What WE need
Written by: George Sheppard
A significant number of schools in Newfoundland and Labrador take the form of K-12, with a student population of less than 100. These schools are dotted across our province in areas where the school community often consists of people from three or more small communities. I have had the good fortune to have been an administrator/teacher in this type of environment for more than 20 years. Often, the connections teachers make with students and their families extends beyond the school.
The spirit of community living, either by the sea or inland, requires all who have dedicated their lives to the betterment of the children we educate, to strive to understand the changing societal norms and to make these connections meaningful. I have always considered myself a “student first” educator, thinking the time I invested in extracurricular and community-based activities, gave me an understanding and connection with students that others may not have.
As a principal, I always strive to improve the educational experience for all within our school community - students, teachers, support staff and parents/guardians. Over the past year, I have benefitted a great deal from being exposed to the merits of Restorative Justice in Education. The more I read and listened about the value system that provides greater understanding, expands relationships, and forges meaningful connections, increasingly I
knew that my school needed to move forward in a restorative manner. I was so fortunate to gain insight from two NLESD Safe and Inclusive School itinerants, Richard Churchill and Jessica Webb, exchanged emails and video calls with Michelle Stowe, a restorative justice advocate in Ireland, and engaged in study and sharing with Dr. Dorothy Vaandering, Professor of Education at Memorial University, who, along with Katherine Evans, co-authored “The Little Book of Restorative Justice in Education.”
I felt I had all I needed to make Restorative Justice “happen” in my school. But hold on, something was missing. I knew I had a receptive group of parents/guardians who would support the values and principles of RJE. I felt assured that if I gave a presentation to staff, a passionate commentary as to why fostering more meaningful relationships in the spirit of restorative justice would benefit our school, teachers would eagerly “jump on board”. I had no doubt of the enthusiasm of our students, all students, to feel heard, to resolve conflicts with others, and to participate in circle conversations where “their” ideas could be heard.

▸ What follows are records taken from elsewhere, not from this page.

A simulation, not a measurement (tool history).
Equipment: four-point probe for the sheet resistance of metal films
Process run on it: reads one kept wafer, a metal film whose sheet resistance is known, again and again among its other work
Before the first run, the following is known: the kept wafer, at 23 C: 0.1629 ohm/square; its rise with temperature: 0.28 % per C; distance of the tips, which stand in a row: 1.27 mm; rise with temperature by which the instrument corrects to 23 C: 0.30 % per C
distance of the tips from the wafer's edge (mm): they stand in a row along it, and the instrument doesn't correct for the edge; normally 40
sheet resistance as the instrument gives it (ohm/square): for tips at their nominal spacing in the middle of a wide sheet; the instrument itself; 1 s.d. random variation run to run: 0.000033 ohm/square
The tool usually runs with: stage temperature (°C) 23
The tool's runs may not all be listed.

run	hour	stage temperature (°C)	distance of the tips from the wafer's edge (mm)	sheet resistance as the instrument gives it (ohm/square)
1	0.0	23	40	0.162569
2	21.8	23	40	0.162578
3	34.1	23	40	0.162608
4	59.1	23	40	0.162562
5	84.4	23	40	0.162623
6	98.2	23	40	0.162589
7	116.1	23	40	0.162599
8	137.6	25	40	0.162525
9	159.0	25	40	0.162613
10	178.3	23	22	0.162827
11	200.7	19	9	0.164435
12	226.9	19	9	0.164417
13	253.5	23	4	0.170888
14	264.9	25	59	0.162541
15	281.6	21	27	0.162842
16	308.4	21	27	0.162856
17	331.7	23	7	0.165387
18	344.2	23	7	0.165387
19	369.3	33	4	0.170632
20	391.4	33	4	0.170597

So what was missing? All the elements seemed to be in place for a successful launch of RJE at our school. The missing elements came from my own short-sightedness. Clearly, the values of RJE, when it is about what works best for everyone, allowing everyone to value others and feel that value for themselves, could transform a school from a management approach to an engaged philosophy. In my rush to “make this happen”, I allowed myself to become distracted with arriving at the end, without preparing for the actual journey. Had I provided the opportunity for feedback from all players? No. Did I have a core group of teachers who shared my passion for RJE? I wasn’t certain? Had I used the guiding research and tested ideas to form a plan to move forward? Ooops, must have forgotten that. Did I bring in district personnel to lend support and consultation for our school to function as a restorative entity? Hmmmm….. Now you get the picture; there is a pattern.
In my eagerness to implement RJE at our school, I approached it in a one-way manner. Sure, I knew the ideas, the values, and had the passion for others within our school community to embrace RJE. However, without giving all groups of people involved an opportunity to “make it theirs”, I was simply “telling” them what we were going to do. They would try it, even be excited, because I was. But, RJE is not a policy, it is not something to “try on for size”.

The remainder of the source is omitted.